Arwen's meanderings

Hi everyone and welcome to my dinghy cruising blog about my John Welsford designed 'navigator' named Arwen. Built over three years, Arwen was launched in August 2007. She is a standing lug yawl 14' 6" in length. This blog records our dinghy cruising voyages together around the coastal waters of SW England.
Arwen has an associated YouTube channel so visit www.YouTube.com/c/plymouthwelshboy to find our most recent cruises and click subscribe.
On this blog you will find posts about dinghy cruising locations, accounts of our voyages, maintenance tips and 'How to's' ranging from rigging standing lug sails and building galley boxes to using 'anchor buddies' and creating 'pilotage notes'. I hope you find something that inspires you to get out on the water in your boat. Drop us a comment and happy sailing.
Steve and Arwen

Wednesday 11 January 2012

a wonderful surprise................

My family got together last week with the family of my close friend. We (the adults) are teachers; the children are the same ages and we have known each other for nearly twenty one years! We get on well and enjoy each others company. My friend is my sailing partner - he got me into boat building when he handed over a partially completed 'Highlander' which needed fitting out and painting. That was my first boat 'Pugwash'. I loved that boat and we pottered around Plymouth Sound. It was my fishing boat - I never bothered to build the mast, centreboard case etc. I just used it as a fishing dinghy with my old tohatsu 3.5 hp engine hanging off the side. It was taking life in your hands at times. It only had a 14" high freeboard; and out in a swell - life got interesting if you stood up. On one occasion I caught a bass and nearly joined it in the briny when trying to lift it out of the water with a net.

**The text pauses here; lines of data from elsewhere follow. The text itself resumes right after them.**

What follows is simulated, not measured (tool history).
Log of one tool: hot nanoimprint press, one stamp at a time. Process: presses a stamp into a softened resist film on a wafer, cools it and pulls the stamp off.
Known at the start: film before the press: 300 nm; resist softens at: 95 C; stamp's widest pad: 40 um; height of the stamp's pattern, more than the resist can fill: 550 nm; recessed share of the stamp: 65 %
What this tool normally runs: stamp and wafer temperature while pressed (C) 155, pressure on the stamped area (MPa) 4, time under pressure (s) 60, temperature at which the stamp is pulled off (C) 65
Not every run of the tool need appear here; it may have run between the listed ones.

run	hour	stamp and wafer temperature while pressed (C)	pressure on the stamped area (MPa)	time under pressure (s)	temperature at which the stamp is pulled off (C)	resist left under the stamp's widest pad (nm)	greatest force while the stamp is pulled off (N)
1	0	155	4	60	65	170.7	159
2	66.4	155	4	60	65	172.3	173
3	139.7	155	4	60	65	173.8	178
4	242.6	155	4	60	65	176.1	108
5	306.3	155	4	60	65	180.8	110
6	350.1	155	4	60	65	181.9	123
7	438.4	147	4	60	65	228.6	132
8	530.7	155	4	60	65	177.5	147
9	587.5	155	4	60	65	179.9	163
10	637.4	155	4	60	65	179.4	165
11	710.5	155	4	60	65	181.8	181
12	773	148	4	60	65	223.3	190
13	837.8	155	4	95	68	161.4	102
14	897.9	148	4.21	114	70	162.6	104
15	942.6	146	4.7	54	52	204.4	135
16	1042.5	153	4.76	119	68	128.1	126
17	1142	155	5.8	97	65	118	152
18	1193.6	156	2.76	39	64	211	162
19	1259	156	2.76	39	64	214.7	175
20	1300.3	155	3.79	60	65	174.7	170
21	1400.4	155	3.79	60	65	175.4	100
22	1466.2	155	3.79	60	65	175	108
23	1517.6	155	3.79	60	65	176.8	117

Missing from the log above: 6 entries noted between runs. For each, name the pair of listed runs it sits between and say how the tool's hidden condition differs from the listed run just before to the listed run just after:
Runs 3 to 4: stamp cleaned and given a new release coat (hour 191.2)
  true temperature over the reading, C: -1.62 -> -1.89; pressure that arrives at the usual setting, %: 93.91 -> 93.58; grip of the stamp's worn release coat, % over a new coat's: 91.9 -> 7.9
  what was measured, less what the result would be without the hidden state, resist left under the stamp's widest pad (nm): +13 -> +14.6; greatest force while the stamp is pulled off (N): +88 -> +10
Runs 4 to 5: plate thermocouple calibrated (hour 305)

Anyway I'm digressing. My friend - my sailing buddy, sailing mentor and sailing instructor (he's very experienced, owned several small boats and handles Arwen far better than me!!) surprised me last week by presenting me with a new red hard backed log book for Arwen. I'm really chuffed! Up to now I record voyages on the blog in general details and I briefly summarise the voyage in an RYA logbook which is getting tatty.

Now this new log book - well - what can I say - it has everything! there are pages for waypoint lists, serial numbers of my equipment (outboard to VHF radio); a visitors page and an very useful page on buoyage because I keep forgetting which side of cardinal buoy points to go on!

The actual log pages are very detailed. There are sections of tides and weather forecast updates (nicely arranged into sea areas, wind now, wind later, weather, sea state and visibility). The main page is columns (time, course steered, log reading (haven't got one of them on Arwen), wind speed (need one of those hand held windy things - anemometers), latitude, longitude, barometer (nope missing one of them too); tide adjustments and then a wide column at the end for log narrative). Each page has plenty of space to write on.

It was a really nice kind gesture and now I'm faced with a dilemma - should I back date it i.e. fill in all my entries from the old RYA paper log book (which are thin on detail) or should I just start the new red log book from 2012?

Umm! decisions, decisions! How much time do I have; what's the point of copying it all out again (although it makes nice reading); can I just elastic band in the old book to the inside cover of the new one?

i think I'm leaning to finding a way of inserting the old log book by gluing it to the back inside cover. The trailer tickets which I get each time I visit QAB I also keep in an envelope and I could glue those into the inside front cover. in this way everything including my dinghy certificates are all inside the new red book - a perfect solution!

Did I say Arwen and I are really chuffed to have a new shiny red log book from our good friend?